Thus, the three methyl protons do not cause the methyl resonance to split into additional lines. The observed triplet arises from coupling with the two adjacent CH2 protons.
Why Does the Methyl Group Not Produce a Singlet?
A singlet is generally observed when a proton set has no neighboring nonequivalent protons capable of producing resolved coupling.
The methyl group of ethanol does not satisfy this condition because it is directly adjacent to a methylene group containing two protons.
These neighboring methylene protons interact with the methyl protons through spin-spin coupling. Therefore, the methyl signal is split.
Since:
n = 2
The result is:
n + 1 = 3 peaks
Therefore, the methyl signal is a triplet rather than a singlet.
Why Does the Methyl Group Not Produce a Doublet?
A doublet contains two peaks and is generally produced when a proton set is split by one equivalent neighboring proton.
If the methyl group of ethanol had only one adjacent proton, the n + 1 rule would give:
1 + 1 = 2 peaks
However, the methyl group of ethanol is adjacent to a CH2 group containing two equivalent protons. Therefore:
2 + 1 = 3 peaks
Thus, a doublet is not the correct splitting pattern for the methyl group of ethanol.
Why Does the Methyl Group Not Produce a Quartet?

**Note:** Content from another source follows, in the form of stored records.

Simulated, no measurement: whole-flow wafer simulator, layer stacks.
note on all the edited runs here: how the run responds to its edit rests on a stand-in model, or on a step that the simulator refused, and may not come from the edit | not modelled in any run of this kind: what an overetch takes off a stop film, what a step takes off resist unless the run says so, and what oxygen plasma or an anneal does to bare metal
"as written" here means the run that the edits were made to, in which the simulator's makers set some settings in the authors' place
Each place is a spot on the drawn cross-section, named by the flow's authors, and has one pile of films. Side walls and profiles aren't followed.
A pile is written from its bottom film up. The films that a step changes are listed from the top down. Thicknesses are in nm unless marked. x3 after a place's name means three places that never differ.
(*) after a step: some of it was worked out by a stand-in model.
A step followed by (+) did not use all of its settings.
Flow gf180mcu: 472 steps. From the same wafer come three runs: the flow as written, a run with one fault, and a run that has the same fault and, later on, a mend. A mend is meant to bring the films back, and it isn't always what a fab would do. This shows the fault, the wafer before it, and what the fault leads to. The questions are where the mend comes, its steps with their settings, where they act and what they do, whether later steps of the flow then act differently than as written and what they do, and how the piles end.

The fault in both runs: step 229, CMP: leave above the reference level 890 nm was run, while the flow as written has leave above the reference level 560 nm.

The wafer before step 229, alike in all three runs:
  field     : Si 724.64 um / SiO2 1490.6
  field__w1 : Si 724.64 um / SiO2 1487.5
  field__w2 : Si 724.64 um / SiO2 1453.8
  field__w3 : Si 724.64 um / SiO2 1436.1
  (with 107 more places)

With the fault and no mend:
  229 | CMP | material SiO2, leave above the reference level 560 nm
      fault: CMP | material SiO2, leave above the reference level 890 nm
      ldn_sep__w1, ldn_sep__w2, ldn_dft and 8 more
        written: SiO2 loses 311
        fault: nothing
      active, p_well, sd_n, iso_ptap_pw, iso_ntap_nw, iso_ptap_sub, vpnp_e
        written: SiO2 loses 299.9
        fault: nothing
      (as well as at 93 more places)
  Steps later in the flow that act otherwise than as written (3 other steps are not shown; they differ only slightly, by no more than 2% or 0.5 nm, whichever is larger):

A quartet contains four peaks and generally results from coupling with three equivalent neighboring protons.
In ethanol, it is the methylene group that has three neighboring methyl protons. Therefore, the methylene signal appears as a quartet.
The methyl group, however, has only two neighboring methylene protons. Consequently, its splitting pattern is:
2 + 1 = 3 peaks
Therefore, the methyl group appears as a triplet, not a quartet.
Does the OH Proton Split the Methyl Group?
In the standard first-order interpretation of the ¹H NMR spectrum of ethanol, the methyl group is primarily split by the two adjacent methylene protons. The hydroxyl proton is separated from the methyl group by additional bonds and commonly undergoes rapid proton exchange.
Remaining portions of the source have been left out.